So i am giving it a name and selecting my im policy to the user and then say next and review as you see, i'm sensitive to cost. So i selected optimization for cost and i will ah you know, just submit it and the work group starts getting created. So it's creating the work group right now. And on the bottom also on the list, you can see that workgroup is getting created, let's give us a few seconds, it will get created and and you can review so you see that it does get created with optimized forecast.

So any workload that it will be running will be, you know, keeping cost in mind. You are welcome to change it even later on. Ok? So you decide their workload needs more performance, you can change the slider quickly and save it and all the optimization hence force that will occur will be for performance. Ok? So that was my first demo.

Ok. And you can see that, you know, it is not optimized for performance. All right. So within a few seconds, you can create your serverless end point and you can change your settings later on if you need to. Ok. So that was the creation part.

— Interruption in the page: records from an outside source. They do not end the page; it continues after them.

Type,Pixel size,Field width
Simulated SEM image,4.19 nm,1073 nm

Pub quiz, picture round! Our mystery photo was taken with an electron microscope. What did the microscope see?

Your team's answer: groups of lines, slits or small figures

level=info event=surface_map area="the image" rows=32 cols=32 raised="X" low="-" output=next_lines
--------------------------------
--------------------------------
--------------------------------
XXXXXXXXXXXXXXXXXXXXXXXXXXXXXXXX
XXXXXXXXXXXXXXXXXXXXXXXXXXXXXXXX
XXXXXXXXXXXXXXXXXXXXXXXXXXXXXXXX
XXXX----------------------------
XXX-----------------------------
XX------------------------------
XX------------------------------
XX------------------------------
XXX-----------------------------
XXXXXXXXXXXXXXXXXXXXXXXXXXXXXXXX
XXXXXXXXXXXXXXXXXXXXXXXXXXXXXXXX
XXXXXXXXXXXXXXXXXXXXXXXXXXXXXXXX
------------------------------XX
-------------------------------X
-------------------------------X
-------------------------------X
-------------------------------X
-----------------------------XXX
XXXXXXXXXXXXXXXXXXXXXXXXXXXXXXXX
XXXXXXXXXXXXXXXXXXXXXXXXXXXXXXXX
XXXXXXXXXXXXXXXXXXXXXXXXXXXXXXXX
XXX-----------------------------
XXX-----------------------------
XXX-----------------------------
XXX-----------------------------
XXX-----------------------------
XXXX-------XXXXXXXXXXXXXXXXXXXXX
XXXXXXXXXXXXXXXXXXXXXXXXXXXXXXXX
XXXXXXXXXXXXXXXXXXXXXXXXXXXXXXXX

Now, let's talk about, you know, some real world scenarios. Here. I have three specific demos. The first one is a long running query, a data analyst or a data scientist has written some complex query that was never seen before. It's a long running query. I'll show you how this new a i scaling and optimization technique responds to it. How does it scales what capacity it uses and what's the cost for us? Ok.

And the second one is when you have high volume of injection coming in like your copy command, you have data size of various files. I'll show you a scenario where i have copied three times more data. And how does this server less with the new technology scales up? Ok.

And the next one is we do downscale also. Ok. Remember that. So in this scenario, the third scenario, i will show you how did we downscale basically automatically because you have decided that you are sensitive to cost here. So the warehouse skills automatically down.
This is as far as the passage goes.